I would like in my remarks today to go beyond the subjects that have been discussed, go beyond them and perhaps put them in a larger perspective.

It has been said that the business of America is everybody's business. I have just concluded a series of meetings with the Prime Minister of Japan. As I talked to him, the leader of that tremendously productive nation, the third most productive nation in the world and second to the United States in the free world, I realized the truth of that statement. I have realized it as I have talked to the leaders of every major European nation and to the leaders of Asian nations on a trip around the world earlier in the summer.

What we face is this simple fact: Because of the power and the size of the American economy, because of the strength that that economy allows us to have on the military side, what happens in the United States affects the whole world.

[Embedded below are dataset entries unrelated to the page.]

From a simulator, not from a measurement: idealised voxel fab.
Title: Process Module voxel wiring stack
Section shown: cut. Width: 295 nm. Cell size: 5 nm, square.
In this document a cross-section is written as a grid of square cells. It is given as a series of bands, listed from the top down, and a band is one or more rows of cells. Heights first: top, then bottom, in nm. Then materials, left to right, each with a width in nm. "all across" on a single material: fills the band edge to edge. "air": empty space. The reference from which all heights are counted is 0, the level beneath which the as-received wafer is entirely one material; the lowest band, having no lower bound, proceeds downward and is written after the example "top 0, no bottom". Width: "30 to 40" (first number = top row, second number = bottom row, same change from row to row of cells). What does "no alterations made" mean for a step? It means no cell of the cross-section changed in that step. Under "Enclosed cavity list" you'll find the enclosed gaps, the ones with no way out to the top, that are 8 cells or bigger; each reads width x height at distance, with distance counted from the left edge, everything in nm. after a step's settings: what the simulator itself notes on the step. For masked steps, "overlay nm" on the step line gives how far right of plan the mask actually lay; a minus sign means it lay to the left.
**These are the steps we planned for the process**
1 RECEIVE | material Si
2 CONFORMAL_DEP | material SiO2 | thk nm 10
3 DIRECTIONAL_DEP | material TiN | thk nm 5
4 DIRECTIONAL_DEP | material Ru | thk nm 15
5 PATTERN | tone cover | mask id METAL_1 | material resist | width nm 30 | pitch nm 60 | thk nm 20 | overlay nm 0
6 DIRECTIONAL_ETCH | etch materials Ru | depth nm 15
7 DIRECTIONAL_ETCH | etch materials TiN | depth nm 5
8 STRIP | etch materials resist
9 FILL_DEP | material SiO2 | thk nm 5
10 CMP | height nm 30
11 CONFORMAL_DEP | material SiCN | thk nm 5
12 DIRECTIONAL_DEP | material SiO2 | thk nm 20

This we know. And this is brought home to us every time we talk to a visiting leader, whether he is in the field of government or whether he is in the field of business or labor or education.

As we think of that awesome responsibility that we have, that the decisions we make, whether they are at the highest level in government or in business or in your communities, that those decisions may affect not only our Nation but the world, it gives us certainly a sense of not only national destiny, but also it gives us a sense of perspective as to what our future may be and also it requires us at times to look to our past to see where we have been.

It was, of course, not always this way. Two hundred years ago the United States was a very weak country militarily; it was a very poor country economically. But even then the United States of America, to millions of people who were never to see it, was the hope of the world.

F. Scott Fitzgerald, in an unfinished novel, unfinished at his death, wrote this: "France is a land; England is a people; America has about it the quality of an idea and is more difficult to describe."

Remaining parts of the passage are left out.